It is a tale as old as time. An employee notices that their company is engaging in unlawful or unsafe conduct and makes the ethical choice to alert someone. As a result, the employee is fired or seriously reprimanded shortly thereafter for no legitimate reason. Instead of listening to employees to create a safer working environment, too often employers choose to take the approach of trying to silence or discredit the employee through termination or some other punishment.

Many employees don’t come forward because of a well founded fear of retaliation. Employees concerned about retaliation for whistleblowing should be aware of a very important tool at their disposal: the legal system. When a lawsuit is filed in court, the case becomes accessible to the public. Consequently, this creates greater awareness of the issues presented by the employee. Litigation can spark the public’s desire for more information. For one, media outlets tend to pay special attention to lawsuits filed against companies that are known to conduct themselves in a way that negatively influences the public, or public agencies that are not acting for the public good. Public issues and employees’ workplace complaints have become so entwined that there is a greater desire by the public and media for information that is applicable to the community at large. Simply put, the greater the awareness of these issues, the better for the complaining employee and the public.

Employees can face obstacles in litigation.
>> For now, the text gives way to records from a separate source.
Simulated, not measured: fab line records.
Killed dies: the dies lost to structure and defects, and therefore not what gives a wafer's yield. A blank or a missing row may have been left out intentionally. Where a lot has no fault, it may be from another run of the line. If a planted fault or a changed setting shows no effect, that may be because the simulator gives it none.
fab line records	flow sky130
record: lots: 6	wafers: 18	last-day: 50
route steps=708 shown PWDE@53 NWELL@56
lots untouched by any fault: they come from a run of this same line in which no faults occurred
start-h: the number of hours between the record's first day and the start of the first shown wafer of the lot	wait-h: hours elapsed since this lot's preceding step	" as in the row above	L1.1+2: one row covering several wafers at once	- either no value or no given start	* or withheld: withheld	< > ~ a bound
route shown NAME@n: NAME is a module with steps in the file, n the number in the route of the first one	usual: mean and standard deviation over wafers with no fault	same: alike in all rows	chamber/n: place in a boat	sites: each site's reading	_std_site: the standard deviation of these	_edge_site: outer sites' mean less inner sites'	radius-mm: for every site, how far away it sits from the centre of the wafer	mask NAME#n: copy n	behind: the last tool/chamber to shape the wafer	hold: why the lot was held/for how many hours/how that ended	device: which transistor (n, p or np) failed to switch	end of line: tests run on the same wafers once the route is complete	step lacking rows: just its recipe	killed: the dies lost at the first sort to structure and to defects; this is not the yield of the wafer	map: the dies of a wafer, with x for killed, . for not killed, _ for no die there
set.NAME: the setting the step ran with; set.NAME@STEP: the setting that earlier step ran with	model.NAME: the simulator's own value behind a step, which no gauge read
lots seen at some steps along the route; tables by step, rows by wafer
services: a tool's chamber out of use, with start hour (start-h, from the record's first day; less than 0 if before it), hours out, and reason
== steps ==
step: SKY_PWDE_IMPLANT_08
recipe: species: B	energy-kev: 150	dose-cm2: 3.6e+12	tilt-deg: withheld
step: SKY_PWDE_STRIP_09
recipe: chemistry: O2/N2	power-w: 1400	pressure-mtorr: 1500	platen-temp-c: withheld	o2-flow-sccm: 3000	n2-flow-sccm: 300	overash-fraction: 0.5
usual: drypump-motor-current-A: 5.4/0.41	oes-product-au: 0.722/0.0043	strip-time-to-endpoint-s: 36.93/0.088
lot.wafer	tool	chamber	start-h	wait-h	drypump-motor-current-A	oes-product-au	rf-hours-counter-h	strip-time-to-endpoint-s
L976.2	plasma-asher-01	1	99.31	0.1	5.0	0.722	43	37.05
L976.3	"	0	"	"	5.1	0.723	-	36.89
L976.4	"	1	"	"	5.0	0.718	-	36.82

Many employees sign arbitration agreements as part of a routine and non-negotiable hiring package. Once an employee signs an arbitration agreement they agree all disputes will be resolved in a private forum where the public cannot access information related to the case. This also means the employee is forced to arbitrate and denied their constitutional right to a jury trial. Earlier in the year Public Employees Legal, LLP participated in lobbying with the Consumer Attorneys of California to end forced arbitration.

Finally, an employee may find it difficult to secure future employment if their complaints against a former employer become widely disseminated and on the radar of potential employers.

A recent example of this occurred when an ex-employee of Bird, the popular electric scooter company that has emerged in major cities across the nation, claimed that his employers told him to ignore issues with the scooters such as loose handlebars and missing screws, and to allow public riders to use these scooters on the streets despite the potential serious injury to riders and pedestrians alike.

The employee raised these concerns to the company, specifically noting the harm to the public. As a result, Bird fired the employee. The employee was able to secure an employment offer at another scooter company, but after a news article aired reflecting the ex-Bird employee speaking out about his safety concerns, the company rescinded their offer.

California law offers many protections to whistleblowers and currently there is a noticeably amplified interest by the public and media in safety and health issues raised by employees.